Police warn of Facebook, fake currency frauds

January 6, 2016   ·   0 Comments

By Tabitha Wells

Although there is likely far more awareness about Internet scams and frauds involving new technology in 2016 than there would have been in 2000, scammers are finding more ways to target individuals in the hopes of taking their money.

Two tools being used by the fraudsters are Facebook and high-resolution photocopiers capable of producing counterfeit U.S. currency.

In early 2015, local residents began reporting to police and on Facebook that they had received a call from a person claiming to be from Canada Revenue Agency, demanding they pay what they owe for tax fraud/tax evasion or risk immediate arrest by the RCMP. Threats of deportation were even included to some, with all being told an audit had been performed without their knowledge and the money owed would need to be paid immediately.

“Frauds don’t seem to be going away, and fraudsters seem to be trying anything and everything they can imagine,” said Constable Scott Davis of the Orangeville Police in an interview on Monday. “We encourage residents to report any type of fraud or scam that they feel they are being targeted, regardless of whether or not they have lost money, as it could protect another potential victim down the road.”

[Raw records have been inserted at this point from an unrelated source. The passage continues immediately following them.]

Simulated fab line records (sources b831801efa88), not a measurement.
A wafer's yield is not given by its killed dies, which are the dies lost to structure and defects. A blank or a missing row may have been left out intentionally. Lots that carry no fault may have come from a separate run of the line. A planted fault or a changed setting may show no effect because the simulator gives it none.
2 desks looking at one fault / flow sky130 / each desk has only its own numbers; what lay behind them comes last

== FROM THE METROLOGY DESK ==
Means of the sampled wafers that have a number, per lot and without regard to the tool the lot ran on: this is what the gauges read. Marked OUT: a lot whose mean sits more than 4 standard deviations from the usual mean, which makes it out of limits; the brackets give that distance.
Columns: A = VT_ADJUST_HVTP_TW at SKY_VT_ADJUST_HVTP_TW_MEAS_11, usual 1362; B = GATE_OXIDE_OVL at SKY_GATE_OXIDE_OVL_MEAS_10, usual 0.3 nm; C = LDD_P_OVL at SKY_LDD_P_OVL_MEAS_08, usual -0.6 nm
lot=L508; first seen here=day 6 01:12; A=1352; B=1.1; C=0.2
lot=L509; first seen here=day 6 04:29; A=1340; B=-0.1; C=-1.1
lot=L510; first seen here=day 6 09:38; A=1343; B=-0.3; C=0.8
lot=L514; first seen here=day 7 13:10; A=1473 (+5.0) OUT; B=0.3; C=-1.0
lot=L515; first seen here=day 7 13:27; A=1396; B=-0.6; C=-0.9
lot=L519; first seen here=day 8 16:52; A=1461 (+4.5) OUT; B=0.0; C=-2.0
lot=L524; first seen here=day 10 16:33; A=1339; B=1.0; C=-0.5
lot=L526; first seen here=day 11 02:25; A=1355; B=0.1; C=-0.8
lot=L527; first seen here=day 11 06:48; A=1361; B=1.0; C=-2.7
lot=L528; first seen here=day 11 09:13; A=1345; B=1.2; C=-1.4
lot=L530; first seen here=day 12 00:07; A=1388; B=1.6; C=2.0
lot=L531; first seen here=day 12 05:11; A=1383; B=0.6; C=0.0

Now, Dufferin OPP are warning of another new scam targeting residents, one where scammers duplicate a person’s Facebook account and use it to get personal information and funds from friends of the original account through the messaging service.

On October 14, police were notified by a Northumberland County resident that they had received a Facebook message from someone she believed to be a Facebook friend. The person reached out through the messaging app, and informed her that she was the winner of a Facebook lottery promotion. The ‘promotion’ supposedly landed her with $100,000, and she would need to contact a Claims Agent to receive her prize money.

The resident proceeded to call the number provided, where she was asked to send $600 for shipping and handling costs, and sent the money via Canada Post as a registered letter to a Florida Post Office. The next day, the ‘agent’ informed the woman that she would be required to pay a further $2500 which were required to ‘cover IRS costs’, and the payment was once again made.

Following a third request for more money, the woman became suspicious and contact her friend by phone. She discovered the account she had been communicating with was fraudulent, and had been
created to completely mimic the original person’s account. She immediately contacted police after her discovery.

The money was found in transit following a lengthy investigation by police, and both envelopes were intercepted before delivery through co-operation with the United States Postal Service (USPS) in Boynton Beach, Florida. The funds were returned to the resident.

In a press release Dufferin OPP sent out December 31, they warned the public that unexpected ‘winnings’ tend to be a fraud, just as was the case in this incident.

“I concur with what the OPP have stated,” said Constable Davis. “If it seems too good to be true, it likely isn’t genuine. Any time you are asked to pay a fee to receive a prize, you should be suspicious of the legitimacy of being asked to.”

It can be difficult to tell the difference between the real Facebook profile and the fraudulent one, as scam artists using this method tend to duplicate all information they can access from the original, as well as photos. However, there are ways to tell.

First, if you thought you were friends with the person already on Facebook when you receive the request, check your friends list to see if they are still showing. If they are, it is likely the new request is coming from a fraudulent photo. If you have already accepted the request, you can check to see when they started adding friends, and how recently the photos were added. If they were added within a short period of time, and you have another profile from this friend on Facebook, that’s a good indication it is a fake.

“It’s always important to try to use common sense with these situations, and if it seems suspicious, to do some research before giving away money or information about themselves,” said Constable Davis. “Doing this will help in preventing them from becoming victims.”

He added that so far, the Orangeville Police Service has not received any calls regarding this specific scam.

“We’ve received several calls over the last few months in relation to the Canada Revenue Agency (CRA) scam, but this is the first time that I have seen a scam like this,” he said.

One thing that has surfaced in Orangeville, however, is a scam involving counterfeit American money. In a press release sent out Tuesday afternoon, Orangeville Police are alerting local businesses that suspects have utilized counterfeit bills at various locations in the community.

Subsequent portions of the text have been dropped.